Thread: [WIP]Vertical Clustered Index (columnar store extension) - take2

[WIP]Vertical Clustered Index (columnar store extension) - take2

From
"Aya Iwata (Fujitsu)"
Date:

Hi All,

 

Suggestions

==========

 

When analyzing real-time data collected by PostgreSQL,

it can be difficult to tune the current PostgreSQL server for satisfactory performance.

Therefore, we propose Vertical Clustered Indexing (VCI), an in-memory column store function that holds data in a state suitable for business analysis and is also expected to improve analysis performance.

With VCI, you can also expect to run analysis 7.8 times faster. This is achieved by the analytics engine, which optimizes parallel processing of column-oriented data, in addition to the fact that VCI stores data in a columnar format, enabling efficient retrieval of the columns needed for analysis.

 

Similar Features

============

 

One column store feature available with postgres is Citus Columnar Table.

If you introduces the citus extension, which allows columnar tables to be used using the columnar access method.

This function is intended to analyze the accumulated data. Therefore, you cannot update or delete data.

VCI supports data updates and deletions. This enables you to analyze not only the accumulated data but also the data that occurs in real time.

 

Implementing VCI

============

 

To introduce an updatable column store, we explain how updates to row-oriented data are propagated to column-oriented data.

 

VCI has two storage areas.

 

- Write Optimized Storage (WOS)

- Read Optimized Storage (ROS)

 

Describes WOS.

The WOS stores data for all columns in the VCI in a row-oriented format.
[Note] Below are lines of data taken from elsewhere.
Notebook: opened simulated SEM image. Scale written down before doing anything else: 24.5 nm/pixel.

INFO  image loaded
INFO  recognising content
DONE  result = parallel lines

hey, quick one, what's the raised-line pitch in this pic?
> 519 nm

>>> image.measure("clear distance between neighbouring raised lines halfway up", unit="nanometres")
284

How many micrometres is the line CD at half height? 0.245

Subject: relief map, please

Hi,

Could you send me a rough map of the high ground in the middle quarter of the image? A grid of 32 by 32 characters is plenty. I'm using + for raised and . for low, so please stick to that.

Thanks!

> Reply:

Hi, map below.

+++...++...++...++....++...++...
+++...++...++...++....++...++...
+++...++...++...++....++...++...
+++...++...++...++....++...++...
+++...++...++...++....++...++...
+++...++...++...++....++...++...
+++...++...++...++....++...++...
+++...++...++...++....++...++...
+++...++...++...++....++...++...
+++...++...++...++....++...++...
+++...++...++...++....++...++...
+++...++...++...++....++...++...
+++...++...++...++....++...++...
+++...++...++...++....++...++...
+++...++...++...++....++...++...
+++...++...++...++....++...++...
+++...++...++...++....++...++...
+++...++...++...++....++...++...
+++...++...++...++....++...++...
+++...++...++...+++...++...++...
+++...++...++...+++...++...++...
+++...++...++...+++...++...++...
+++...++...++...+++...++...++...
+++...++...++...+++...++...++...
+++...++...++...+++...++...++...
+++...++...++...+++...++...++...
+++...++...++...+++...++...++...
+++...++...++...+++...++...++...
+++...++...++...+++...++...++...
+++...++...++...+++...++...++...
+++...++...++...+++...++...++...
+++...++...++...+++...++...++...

All newly added data is stored in the WOS relation along with the transaction information.

Using WOS to delete and update newly added data has no significant performance impact compared to deleting from columnar storage.

 

ROS is the storage area where all column data is stored.

 

When inserting/updating/deleting, data is written synchronously to WOS. It does not compress or index the data.

This avoids the overhead of converting to a columnar while updating the data.

After a certain amount of data accumulates in the WOS, the ROS control daemon converts it to column data asynchronously with updates.

Column data transformation compresses and indexes the data and writes it to ROS.

 

Describes searching for data.

Since there are two storage formats, the SELECT process needs to convert the WOS data to local ROS to determine whether it is visible or invisible. This conversion cost depends on the number of tuples present in the WOS file. This may introduce some performance overhead.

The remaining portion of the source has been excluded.